Leading up to the 2020 Academy Awards, I look back on 2019, which has widely been regarded as one of the best years in recent movie history.

5. Marriage Story

I was initially resistant to the idea of this movie because, while I can admire a lot of Baumbach’s work, I still don’t respond to the overwhelming Whiteness and privilege of many of his films. At worst, they sound whiny and self-pitying. Yet Marriage Story got to me because of just how ugly the divorce process was portrayed in this film. I haven’t experienced divorce but I have experienced schlepping through Los Angeles in the worst traffic and going to shoddy buildings to run errands, and this film captured that aspect perfectly. Also, the performances of Adam Driver and Scarlet Johansson are beautifully complex. They are so good that while I think ultimately does favor Driver’s character a bit more, they are able to make the movie much more evenhanded than it could have been. I think Baumbach’s films got markedly better when Greta Gerwig entered his life, and while she isn’t in this film, the agency of the female characters is much better developed in his latter works.

4. Little Women

Greta Gerwig successfully made this the right Little Women for the moment and for many moments after its initial run. Some of the stronger aspects of this adaptation are that more attention is devoted to each sister so that each are fleshed out far beyond their archetypes. The constant switching between the past and the present brings out themes from the novel, which may not have been obvious when read in the chronological order in which they are presented. The greatest beneficiary of this treatment is definitely Florence Pugh’s Amy, who has, unfairly, been cursed by many readers as the eternal villain to the fearlessly independent Jo. Pugh plays Amy so well in all aspects; she is by far the funniest character, yet she manages to invoke the pathos of her character and the limits of her social mobility as well. Gerwig also manages to infuse the story with the modern struggle of women who must always fight to be taken seriously and resist being taken advantage of, yet she never loses the appeal of this story for the sake of moralizing. This is how to do a literary adaptation of classic material.

3. Hidden Life, A

Terrence Malick had seemed to have lost his way recently with his reflections on modern life falling flat for a lot of people. In A Hidden Life, Malick has made a formalist film with a beating, pulsating heart at its center. I have never seen a crisis of faith (religious in this instance) depicted this way. The beautiful wild vistas of Radegund, where the main characters live, are lush and expansive but it quickly becomes a deceptive prison. Malick manages to touch on complacency and conformity even though Radegund is far way from the Second World War, and we can quickly see how the small town is a microcosm for the human tendency of “out of sight, out of mind.” Malick’s great strength is to make the internal conflict of his characters seem urgent and gripping without moralizing and with great sympathy, and once I was on this movie’s wavelength, I was hooked.

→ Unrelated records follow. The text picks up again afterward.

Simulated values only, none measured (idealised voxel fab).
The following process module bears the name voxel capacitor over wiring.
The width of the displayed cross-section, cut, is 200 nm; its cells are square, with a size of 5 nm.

2. Portrait of a Lady on Fire

Few movies really capture the nature of romance like Portrait of a Lady on Fire does. How romance is your image of the other person, and how sweetly that image is broken when your love is reciprocated and how cruelly lovely it is when someone lets you tear down your facade and reveal you for who you are. The fact that this is between two women is both incidental and crucial. Crucial in that their romance must be coded, beautifully coded with looks and loaded language. Incidental in that the depth of their passion for each other cuts through cultural and language barriers. It’s both transgressive yet gloriously old-fashioned and how Sciamma looks forward to the future while mining so heavily from the past is the crowning achievement of this film.

1. Parasite

What is there left to say about one of the most discussed and hyped movies of this year. Only that I still think it’s a miracle that a Korean film could capture at least Film Twitter’s imagination so deeply and completely that you have to have some sort of opinion about the film (usually positive). I do think that outside of the cinephile community and Koreans, Parasite is relatively unknown and that many people are going to resist watching this film just because of the “one inch barrier” of subtitles. My response to that is that if you are in the 99 percent of wealth distribution (literally 99 percent) then there isn’t any way that this movie is going to strike some sort of chord with you. The film’s satire and critical eye is all-encompassing. It’s telling that even the one percent who might watch this film would have no idea that they are the subject of the satire. Yet also the film accurately captures how often the poor come to the defense of the wealthy people they work for. That’s how great Parasite is, and I firmly believe this film will resonate far beyond the hype of this year.